Here in North Jersey, the start of a New Year gives us the opportunity to reflect and find ways to improve ourselves academically as well as personally. It poses an interesting time for new beginnings and a clean slate. Has your student been struggling? Has homework been a challenge? Is your student working at their potential? Here are a few resolutions that can help motivate your student to improve their grades and confidence.
Talk About It
It’s normal for bad grades to create tension, as parents want to see their student succeed and work to his/her potential. It’s vital to keep the lines of communication open and most importantly listen to what your student tells you. If your student is reticent to talk about school work because it’s a source of anxiety, consider presenting the idea of getting academic support from a one-to-one tutor who can also act as a personal mentor.

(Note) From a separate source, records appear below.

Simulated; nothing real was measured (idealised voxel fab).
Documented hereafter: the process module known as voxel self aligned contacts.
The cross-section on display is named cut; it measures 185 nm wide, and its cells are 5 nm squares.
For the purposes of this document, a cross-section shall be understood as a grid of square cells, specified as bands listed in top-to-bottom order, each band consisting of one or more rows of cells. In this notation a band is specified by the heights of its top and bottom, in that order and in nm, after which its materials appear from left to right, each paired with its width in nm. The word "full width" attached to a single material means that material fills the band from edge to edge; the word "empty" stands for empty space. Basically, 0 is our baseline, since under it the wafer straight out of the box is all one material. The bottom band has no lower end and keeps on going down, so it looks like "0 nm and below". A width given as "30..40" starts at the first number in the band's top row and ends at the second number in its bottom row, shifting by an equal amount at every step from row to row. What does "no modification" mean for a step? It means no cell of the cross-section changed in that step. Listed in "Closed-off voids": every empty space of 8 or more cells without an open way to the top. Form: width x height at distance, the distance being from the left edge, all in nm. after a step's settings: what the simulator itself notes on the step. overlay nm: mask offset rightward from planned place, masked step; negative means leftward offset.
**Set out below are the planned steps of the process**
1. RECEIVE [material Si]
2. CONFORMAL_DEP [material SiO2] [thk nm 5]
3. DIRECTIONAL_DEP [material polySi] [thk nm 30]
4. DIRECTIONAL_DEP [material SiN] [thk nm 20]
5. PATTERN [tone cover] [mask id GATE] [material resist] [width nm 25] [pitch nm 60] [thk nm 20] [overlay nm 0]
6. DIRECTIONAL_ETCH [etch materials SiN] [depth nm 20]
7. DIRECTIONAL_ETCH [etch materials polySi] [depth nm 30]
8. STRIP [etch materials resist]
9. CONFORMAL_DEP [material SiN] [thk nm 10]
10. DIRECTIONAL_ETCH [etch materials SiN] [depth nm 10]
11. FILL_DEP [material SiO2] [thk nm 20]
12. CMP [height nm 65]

As your student‘s grades increase, their confidence builds. The strain on the family is often reduced as lines of communication open and your student feels understood and supported.
You want your student to succeed, but without a roadmap and goals, those dreams are just wishes. Plan a meeting with your student and their teacher to talk about areas where they need academic support. Then let your student divulate SMART goals.
S.M.A.R.T. goals are specific, measurable, achievable, results-focused, and time-bound. These goals should be set by your student so that they are more likely to take responsibility for fulfilling them.
Studies find that students who write down their goals are 42% more likely to achieve them. Those who tell a friend increase their odds to a whopping 78%, so get them writing and talking about their goals. Set long- and short-term goals so that little victories along the way fuel their enthusiasm.
One of the most important things to remember is that you are not alone. Your student is exceptional in their own unique way and capable of accomplishing their goals, one step at a time. It is important to find the best way to teach them in a way that resonates with their learning style.
Like you, teachers really want your student to grow and learn. They are invaluable partners in your student’s success, so speak with them about what goals are realistic so your student sees and feels improvement. Check in regularly with them to ascertain progress and continually update your strategies.
If your student needs more time than the teacher can give, one-to-one tutors are there to re-teach, and fill in the missing building blocks of knowledge that your student may need. They teach in a way that lends itself to each student’s individual learning style.
Encourage, rather than criticize and believe in your student. Offer rewards when goals are reached and praise when even small improvements are made. Changing the conversation about school and being positive and encouraging may change their attitudes towards school.
Be a Homework Helper
If homework is a daily struggle, help by creating an atmosphere conducive to studying. Create a workspace that is well-lit and comfortable with a few distractions as possible. It is best to keep siblings away when your child is studying and offer help and support when needed. Homework time should be free from social media, technology, TV and other distractions.
Let this year be your family’s best ever. Foster a positive atmosphere for learning and support your student’s need to achieve their goals.